Q         Why is the “tear up the parkway” contingent so disinterested in the wishes of the locals?

A         To which wishes and which locals do you refer?  Please check the NHP list of groups supporting gorge rim restoration, where at least a dozen are local.  Then scroll through the online petition where many local residents and former residents are supporting the removal project.  Keep in mind that about 2,000 additional individuals, most of whom are local, have signed paper petitions in favor of the proposal—and that the entire “contingent” to which you refer is made up of locals.

Q         Why are so many outsiders being brought into this issue?  They have no knowledge of the area.

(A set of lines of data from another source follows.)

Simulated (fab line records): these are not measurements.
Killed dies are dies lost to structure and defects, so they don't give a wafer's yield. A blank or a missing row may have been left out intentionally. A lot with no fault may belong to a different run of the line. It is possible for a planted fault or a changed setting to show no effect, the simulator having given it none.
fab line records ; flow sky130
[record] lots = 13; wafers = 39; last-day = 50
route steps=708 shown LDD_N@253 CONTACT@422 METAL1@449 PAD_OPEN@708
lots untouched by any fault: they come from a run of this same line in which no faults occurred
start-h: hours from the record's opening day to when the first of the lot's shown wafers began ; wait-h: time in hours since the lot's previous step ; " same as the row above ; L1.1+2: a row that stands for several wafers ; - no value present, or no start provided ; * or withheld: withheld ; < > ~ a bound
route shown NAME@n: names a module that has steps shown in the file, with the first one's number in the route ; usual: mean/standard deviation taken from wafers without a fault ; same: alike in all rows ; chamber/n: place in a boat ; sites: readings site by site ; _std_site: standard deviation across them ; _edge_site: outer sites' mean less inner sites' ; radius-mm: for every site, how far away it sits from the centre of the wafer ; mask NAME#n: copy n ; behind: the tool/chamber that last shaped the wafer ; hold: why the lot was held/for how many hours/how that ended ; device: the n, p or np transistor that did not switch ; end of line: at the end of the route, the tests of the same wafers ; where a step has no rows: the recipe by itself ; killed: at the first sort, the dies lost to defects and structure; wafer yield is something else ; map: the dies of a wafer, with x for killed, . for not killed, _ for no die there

A         So you believe that only people who live in or next to the Everglades or Yellowstone should be permitted to weigh in on environmental issues facing those areas?  It seems that many are ready with both hands to welcome the money of those who visit here, but not their ideas about the natural landscapes which might attract more of them to our region for longer periods of time.  What special knowledge do you have, as a local, that supports your opposition?

Q         Why have the Canadians not closed their comparable highway?

A         The Canadians don’t have a comparable highway.  See “ Reply to Dumbrowsky"

Q         How do you justify the inconvenience and safety that will result to the hundreds or thousands of daily commuters who now travel north and southbound on the six miles of parkway in question?

A         We believe that “thousands” is an exaggeration, perhaps reality times four.  Further, we believe that the benefits, creating watershed and natural gorge protection from the damage caused by normal parkway maintenance, and the restoration of natural landscapes combined with the potential for economic revitalization of the region, especially the city of Niagara Falls, simply outweighs the minimal inconvenience of commuters taking one of the alternative routes.  The “safety” part of the question is unclear.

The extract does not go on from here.